01. I haven’t read the book, so I don’t know if the problems I have with this movie are unique to the adaptation or if they’re present in the book as well. Suffice it to say, though, this movie doesn’t make me have any interest in reading the book, although this is unsurprising since I don’t really love the fantasy genre to begin with.
02. This movie feels like it doesn’t know what kind of fantasy movie it wants to be. It’s like any fantasy movie that has been released in the past five years is sitting on a buffet table and the people who made this one were picking and choosing bits and pieces from all of them, hoping that if they put them all together on one plate, they’d have something as creatively successful as any of the other films. Instead, it feels like a really awful hodgepodge that can’t tell if it’s a serious film with a good sense of humour or if it’s meant to be completely freaking ridiculous with a self-aware irony driving it along. Turns out it’s just freaking ridiculous with a not-so-great sense of humour. Oops.

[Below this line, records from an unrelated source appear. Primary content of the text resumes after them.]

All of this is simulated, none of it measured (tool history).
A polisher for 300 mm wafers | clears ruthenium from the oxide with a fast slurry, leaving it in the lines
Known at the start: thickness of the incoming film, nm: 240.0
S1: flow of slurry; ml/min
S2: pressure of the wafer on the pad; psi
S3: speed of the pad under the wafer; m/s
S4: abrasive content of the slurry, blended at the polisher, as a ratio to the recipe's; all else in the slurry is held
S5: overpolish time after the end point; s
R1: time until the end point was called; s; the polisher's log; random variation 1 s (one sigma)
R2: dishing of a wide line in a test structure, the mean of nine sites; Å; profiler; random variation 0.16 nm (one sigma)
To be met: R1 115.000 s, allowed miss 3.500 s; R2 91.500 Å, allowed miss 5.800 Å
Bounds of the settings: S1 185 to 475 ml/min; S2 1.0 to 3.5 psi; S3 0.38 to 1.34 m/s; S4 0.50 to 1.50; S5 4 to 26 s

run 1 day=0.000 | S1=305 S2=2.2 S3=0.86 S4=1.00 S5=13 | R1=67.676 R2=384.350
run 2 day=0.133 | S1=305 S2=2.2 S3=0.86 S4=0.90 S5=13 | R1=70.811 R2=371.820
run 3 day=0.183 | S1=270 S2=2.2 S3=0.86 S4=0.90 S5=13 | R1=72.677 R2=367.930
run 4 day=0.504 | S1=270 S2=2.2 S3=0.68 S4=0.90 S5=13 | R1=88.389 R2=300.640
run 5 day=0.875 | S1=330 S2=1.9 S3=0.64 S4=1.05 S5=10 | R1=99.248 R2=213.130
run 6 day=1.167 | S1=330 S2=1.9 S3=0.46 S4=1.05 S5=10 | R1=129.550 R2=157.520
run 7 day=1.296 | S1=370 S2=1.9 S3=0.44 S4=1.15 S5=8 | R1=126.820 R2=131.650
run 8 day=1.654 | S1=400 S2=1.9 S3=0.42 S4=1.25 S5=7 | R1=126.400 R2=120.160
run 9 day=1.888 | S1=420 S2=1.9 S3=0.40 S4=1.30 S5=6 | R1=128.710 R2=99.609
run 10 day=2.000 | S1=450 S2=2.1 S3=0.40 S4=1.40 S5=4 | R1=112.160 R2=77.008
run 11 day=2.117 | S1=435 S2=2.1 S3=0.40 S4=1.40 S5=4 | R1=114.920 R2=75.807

03. I’ve never been one for unravelling plot lines fairly quickly, mostly because I’d rather get lost in the movie than think about how story telling conventions are playing out and how this reveals exactly how the story ends. Except… this movie was so predictable that even I figured it out in the first five minutes, holy crap. It was all ham-fisted and obvious, where characters would reference one random thing that had nothing to do with what they were talking about in the scene and you were left thinking “Gee, I wonder if the long-missing daughter of the king is the same random princess Dunstan sleeps with?” Come on. Ugh.
04. Septimus was kind of amusing. I liked his #7 buttons. The seven brothers in general were pretty amusing.
05. The guy who played young Dunstan was kind of a cutie, which is of interest only because he’s playing Prince Caspian in the upcoming Narnia films and that would really one of the few incentives to see those movies.
06. Sometimes it’s nice for Robert De Niro to be a complete ham and chew the scenery a bit. He really was the best part.
07. Ian McKellan narrated, however since he sounded ridiculously like Peter O’Toole while doing so, when Peter O’Toole first entered the story, I really thought the narration was going to be like “The King of Stormhold… a.k.a. ME!” That is to say I didn’t find out until afterwards that it was Ian McKellan narrating.
08. I said Robert De Niro was the best part, but the best part was actually when the young man who was turned into a goat and was subsequently transfigured into a pretty young woman with his very own boobs to ogle said “My name is Bernard” in this incredibly deep voice. LMFAO. Partly because the deep voice did not at all match the voice of the young man whenever he spoke, but also because I just adore the way British people say “Bernard” (i.e. “BER-nerd” instead of “ber-NARD”).
09. Mr Weasley as a goat!human FTW.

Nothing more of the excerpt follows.